I used to be scared of people.
I wasn’t just afraid to talk to people; I was one of those girls who sat by herself in the library, avoided eye contact whenever possible, and was actually quite frightened of people remotely seeing me. Surprising, huh? Anyone who knows me at Jamestown Community College knows that I’m the complete opposite. I LOVE being around people. I talk a lot, laugh frequently, and don’t hesitate to go out and meet new individuals. So how is it possible that I changed so drastically, and what was I afraid of in the first place?

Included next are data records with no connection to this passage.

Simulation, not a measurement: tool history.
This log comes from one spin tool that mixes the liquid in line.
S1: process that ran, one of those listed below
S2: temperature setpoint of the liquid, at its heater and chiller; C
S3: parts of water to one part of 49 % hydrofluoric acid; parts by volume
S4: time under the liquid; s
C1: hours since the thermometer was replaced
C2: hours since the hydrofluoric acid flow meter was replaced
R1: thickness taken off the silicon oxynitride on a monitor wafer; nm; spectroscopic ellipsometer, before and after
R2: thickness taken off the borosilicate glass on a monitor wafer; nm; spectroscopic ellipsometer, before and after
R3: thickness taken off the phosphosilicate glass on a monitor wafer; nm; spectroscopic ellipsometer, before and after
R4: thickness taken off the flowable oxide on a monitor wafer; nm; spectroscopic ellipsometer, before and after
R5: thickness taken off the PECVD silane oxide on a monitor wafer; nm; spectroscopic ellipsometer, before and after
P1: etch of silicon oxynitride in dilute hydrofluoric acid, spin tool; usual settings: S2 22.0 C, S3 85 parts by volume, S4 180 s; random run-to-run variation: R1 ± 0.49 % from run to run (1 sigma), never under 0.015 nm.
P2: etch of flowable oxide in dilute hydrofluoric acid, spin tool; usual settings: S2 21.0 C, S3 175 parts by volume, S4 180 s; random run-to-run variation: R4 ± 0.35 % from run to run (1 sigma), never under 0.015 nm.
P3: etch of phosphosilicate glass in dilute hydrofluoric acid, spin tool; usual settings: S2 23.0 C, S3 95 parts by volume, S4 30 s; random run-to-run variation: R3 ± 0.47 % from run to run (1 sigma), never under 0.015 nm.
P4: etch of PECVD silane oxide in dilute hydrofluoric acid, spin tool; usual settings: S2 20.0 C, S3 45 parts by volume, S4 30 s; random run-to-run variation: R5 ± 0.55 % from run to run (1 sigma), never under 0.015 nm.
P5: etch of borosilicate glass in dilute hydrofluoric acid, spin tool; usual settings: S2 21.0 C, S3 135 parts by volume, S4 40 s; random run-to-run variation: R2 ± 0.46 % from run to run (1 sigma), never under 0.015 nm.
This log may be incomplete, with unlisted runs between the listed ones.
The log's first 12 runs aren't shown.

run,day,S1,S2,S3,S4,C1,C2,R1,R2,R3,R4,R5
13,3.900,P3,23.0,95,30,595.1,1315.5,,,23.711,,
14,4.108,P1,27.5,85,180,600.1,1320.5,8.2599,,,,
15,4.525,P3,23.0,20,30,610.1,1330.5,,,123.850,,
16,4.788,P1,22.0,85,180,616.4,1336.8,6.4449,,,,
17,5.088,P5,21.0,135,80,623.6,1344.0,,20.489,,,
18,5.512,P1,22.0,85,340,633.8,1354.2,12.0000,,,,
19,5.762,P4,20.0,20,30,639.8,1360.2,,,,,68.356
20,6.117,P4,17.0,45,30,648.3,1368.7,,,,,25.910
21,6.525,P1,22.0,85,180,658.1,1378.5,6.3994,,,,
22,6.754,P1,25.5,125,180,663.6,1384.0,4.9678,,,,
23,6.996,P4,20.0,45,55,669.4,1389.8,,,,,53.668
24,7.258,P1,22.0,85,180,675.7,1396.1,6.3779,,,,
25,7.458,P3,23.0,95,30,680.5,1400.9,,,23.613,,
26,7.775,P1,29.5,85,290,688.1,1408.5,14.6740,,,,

To answer the latter question first, I suppose I was afraid of the human mindset. People are critical; that’s just how we are born and raised to be. I avoided people as often as possible to constantly avoid criticism. I never took it as a good thing; I thought of it as people pointing out my flaws. I should have realized earlier that criticism helps make us better people, lovers, students, and friends by suggesting ways in which we can improve upon ourselves.
Then… how did I change?
A large portion of why I began to become more social was the dire need to grow up. We all do it; it’s something that we cannot stop. Rather than trying to prevent myself from maturing, I decided to try new things in my blooming adolescence. Of course, I began to attend college. There are people EVERYWHERE in every nook and cranny of JCC’s campus. So instead of ignoring people (which would have been impossible), I started to shyly introduce myself to others. In the *snap* of a finger, I began to make friends, and my heart pounded with joy. I was finally becoming the personable girl I had always wanted to be, all thanks to the wonderful decision to attend JCC.